How did we get here if you ask me? Well, it’s a known fact that the African culture has long upheld this culture of “enslavement” of a woman to her husband even if it is to the detriment of her own life or dreams. Our culture has over time instilled a distorted ideology in the girl-child which makes her come to terms with the fact that once she gets married, her personal goals, dreams and aspiration must be sacrificed to build her home. So, she thread cautiously to avoiding been seen as not been submissive when pursuing her dreams, when she gets married. Our culture has relegated her to the “kitchen and other rooms” as affirmed by Nigeria’s president few weeks ago. No wonder even African men who are public figures display this archaic culture in their style of leading (non-inclusion of women in key appointments) and in their communications. On the other hand the culture has also taught African men to claim superiority over the woman. This is why domestic violence is on the rise. The cause of this is not farfetched; African men feel disrespected and insecure when a woman proves to be more successful or up and doing in her quest to achieve her goals. He’s threatened by her effort to become a name to be reckoned with. This most African men thinks will make her more powerful and hence disobeys them.

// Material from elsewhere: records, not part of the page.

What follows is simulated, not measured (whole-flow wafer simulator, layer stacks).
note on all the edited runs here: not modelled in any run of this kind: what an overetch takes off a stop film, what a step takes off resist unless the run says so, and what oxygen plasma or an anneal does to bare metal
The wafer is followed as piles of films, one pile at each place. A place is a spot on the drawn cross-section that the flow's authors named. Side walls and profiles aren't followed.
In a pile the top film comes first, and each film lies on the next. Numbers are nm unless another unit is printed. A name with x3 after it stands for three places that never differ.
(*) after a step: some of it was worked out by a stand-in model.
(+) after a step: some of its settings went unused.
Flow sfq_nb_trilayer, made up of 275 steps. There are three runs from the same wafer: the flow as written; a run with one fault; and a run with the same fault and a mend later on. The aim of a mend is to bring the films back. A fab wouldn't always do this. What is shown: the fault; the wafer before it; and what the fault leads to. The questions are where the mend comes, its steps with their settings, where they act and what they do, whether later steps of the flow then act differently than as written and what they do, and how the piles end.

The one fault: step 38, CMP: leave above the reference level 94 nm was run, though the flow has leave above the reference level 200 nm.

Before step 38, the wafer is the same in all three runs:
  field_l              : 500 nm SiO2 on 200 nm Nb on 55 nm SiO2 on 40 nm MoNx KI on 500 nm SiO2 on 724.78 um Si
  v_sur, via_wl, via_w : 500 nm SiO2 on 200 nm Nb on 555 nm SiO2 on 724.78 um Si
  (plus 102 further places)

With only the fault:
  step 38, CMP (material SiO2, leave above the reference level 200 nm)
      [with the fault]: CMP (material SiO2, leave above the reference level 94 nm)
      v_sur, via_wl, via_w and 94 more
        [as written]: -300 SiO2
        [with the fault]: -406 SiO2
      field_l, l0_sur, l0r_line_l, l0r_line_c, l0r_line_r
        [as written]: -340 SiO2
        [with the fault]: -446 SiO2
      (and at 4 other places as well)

Some African men are also quick to justify this notion by quoting from the Holy Scripture that admonishes wives to be submissive to their husband but forgets that the same scripture also admonishes the man to love his wife. How do you say you love your wife when she’s not permitted to take personal initiatives? How do you say you love your wife when you feel insecure because she’s pursuing her goals? And how do you say you love your wife when you resort to violence or abuse because you think her opinion does not count?

These questions and every other question that borders on abuse or violence against women can only be answered when African men are told this blunt truth: that Just as a man seeks to be at peak in his chosen career, business or endeavor, a woman also has the right to seek to be at peak in her chosen career, business or endeavor. This is not in any way trying to promote gender equality neither does this downplay on the right of a man to be the head over his wife. It is however to dissolve the disparity between what a woman is capable of doing and what she’s not capable of doing. Whether she can pursue her dream or just become a “full house wife” in order to support the man.

Until African men come to terms with this hard truth, abuses and discord in the home will remain inevitable. African men should start seeing their wives with the spectacle of trust and liberty. That just as I work towards achieving my dreams and aspirations, my wife should also be given the free course to pursue hers. This change in ideology begins with me, it begins with you!